2013 was a year of significant growth and development for HathiTrust. The partnership gained more than a dozen new partners, including two in Canada and one in Australia, and forged closer ties with emerging collaborations such as the Digital Public Library of America and the Digital Preservation Network. HathiTrust continued its work to open access to publications through copyright review, licenses from rights holders, and a new arrangement with Knowledge Unlatched. The Board appointed a new Program Steering Committee to carry forward partner initiatives and began a search for a new Executive Director to lead HathiTrust in its next phase. HathiTrust revolutionized opportunities for accessing and using its collections through the release of the HathiTrust Research Center (HTRC) and expanded access for users at partner institutions who have print disabilities. HathiTrust released Zephir, a new bibliographic management system developed by the University of California, and completed a major re-design of its web interfaces. A recap of these activities and more can be found in the review below.
Highlighted News
New Partners
14 institutions joined HathiTrust in 2013:
- Allegheny College
- Brown University
- Colby College
- Temple University
- Tufts University
- University of Alabama
- University of Alberta
- University of British Columbia
- University of Houston
- University of Massachusetts
- University of Oklahoma
- University of Queensland
- University of Tennessee, Knoxville
- Wake Forest University
New Content
HathiTrust partners contributed 278,766 volumes to the repository. 263,525 of these are in the public domain. Texas A&M University was a new contributor, bringing to 26 the total number of institutions contributing content to HathiTrust.
HathiTrust made significant progress in facilitating the deposit of locally-digitized content, including running a survey about partner ingest needs, hosting a conference call with interested partners, developing a single-image validation tool, and making plans to release a full-volume validation and remediation tool in early 2014.
Executive Director Search
The Board of Governors began a search for a new executive director following the departure of John Wilkin, HathiTrust’s founding executive director. The Board formed a search committee, and a job description was posted in August. The search committee reviewed applications, and held phone interviews through the fall and will be holding finalist in-person interviews in Ann Arbor, Michigan in January.
Print Disabilities Access
HathiTrust released a new service that allows designated proxies at partner institutions in the United States and Canada to provide access to in-copyright works in HathiTrust to users at their institutions who are certified as having a print disability. See http://www.hathitrust.org/accessibility for more information.

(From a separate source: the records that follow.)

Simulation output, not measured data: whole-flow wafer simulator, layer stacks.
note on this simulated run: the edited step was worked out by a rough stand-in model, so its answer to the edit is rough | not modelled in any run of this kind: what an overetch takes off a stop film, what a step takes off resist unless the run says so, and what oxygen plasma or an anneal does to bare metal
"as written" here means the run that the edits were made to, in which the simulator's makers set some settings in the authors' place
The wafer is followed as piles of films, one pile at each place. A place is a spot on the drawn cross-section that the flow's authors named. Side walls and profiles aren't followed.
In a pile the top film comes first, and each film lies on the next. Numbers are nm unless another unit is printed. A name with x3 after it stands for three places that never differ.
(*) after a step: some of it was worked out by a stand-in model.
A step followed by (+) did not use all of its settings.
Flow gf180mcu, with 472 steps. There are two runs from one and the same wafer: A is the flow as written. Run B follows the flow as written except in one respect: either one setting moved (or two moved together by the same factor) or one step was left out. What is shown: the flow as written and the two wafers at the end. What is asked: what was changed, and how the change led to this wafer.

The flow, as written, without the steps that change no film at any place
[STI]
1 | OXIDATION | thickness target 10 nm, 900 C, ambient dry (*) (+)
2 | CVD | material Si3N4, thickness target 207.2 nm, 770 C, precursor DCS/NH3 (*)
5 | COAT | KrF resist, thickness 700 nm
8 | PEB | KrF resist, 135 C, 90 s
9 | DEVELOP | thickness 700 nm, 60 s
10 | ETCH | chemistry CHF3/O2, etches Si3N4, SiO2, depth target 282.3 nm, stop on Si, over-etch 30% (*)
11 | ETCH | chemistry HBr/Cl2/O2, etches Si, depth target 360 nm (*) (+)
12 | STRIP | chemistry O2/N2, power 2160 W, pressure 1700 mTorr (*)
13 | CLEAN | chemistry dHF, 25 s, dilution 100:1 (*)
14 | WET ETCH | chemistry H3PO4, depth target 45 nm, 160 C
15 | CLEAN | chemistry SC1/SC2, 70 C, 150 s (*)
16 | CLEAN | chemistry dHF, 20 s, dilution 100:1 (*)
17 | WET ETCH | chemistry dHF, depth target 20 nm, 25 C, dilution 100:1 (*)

HathiTrust Bylaws Accepted
In early 2013, HathiTrust institutions voted unanimously to accept bylaws put forward by the Board of Governors.
HathiTrust and DPN
HathiTrust announced its intention to become a “replicating node” in the Digital Preservation Network (DPN). The full announcement can be read at http://www.hathitrust.org/hathitrust_dpn_announcement.
HathiTrust and Knowledge Unlatched
HathiTrust announced that it would be preserving and providing access to works made available through Knowledge Unlatched, an organization that is “helping stakeholders to work together for a sustainable open future for specialist scholarly books”. More information about Knowledge Unlatched is available at http://www.knowledgeunlatched.org/.
HathiTrust and DPLA
HathiTrust and the DPLA announced a formal partnership, with HathiTrust participating as a Content Hub. Details are available in the news release.
Website Redesign
The HathiTrust website, including all Web applications, was updated with a unified design and feature set, improving the overall look and functionality of the site. Details are available at http://www.hathitrust.org/hathitrust_new_look.
Assistant Director
HathiTrust appointed Jeremy York as Assistant Director.
Organization, Working Groups, and Committees
Board of Governors
The Board of Governors held in-person meetings in April and October, discussing a range of issues from the appointment of the Program Steering Committee and ballot initiatives passed at the Constitutional Convention, to issues arising from the passage of the bylaws, the HathiTrust Research Center, and the search for a new executive director.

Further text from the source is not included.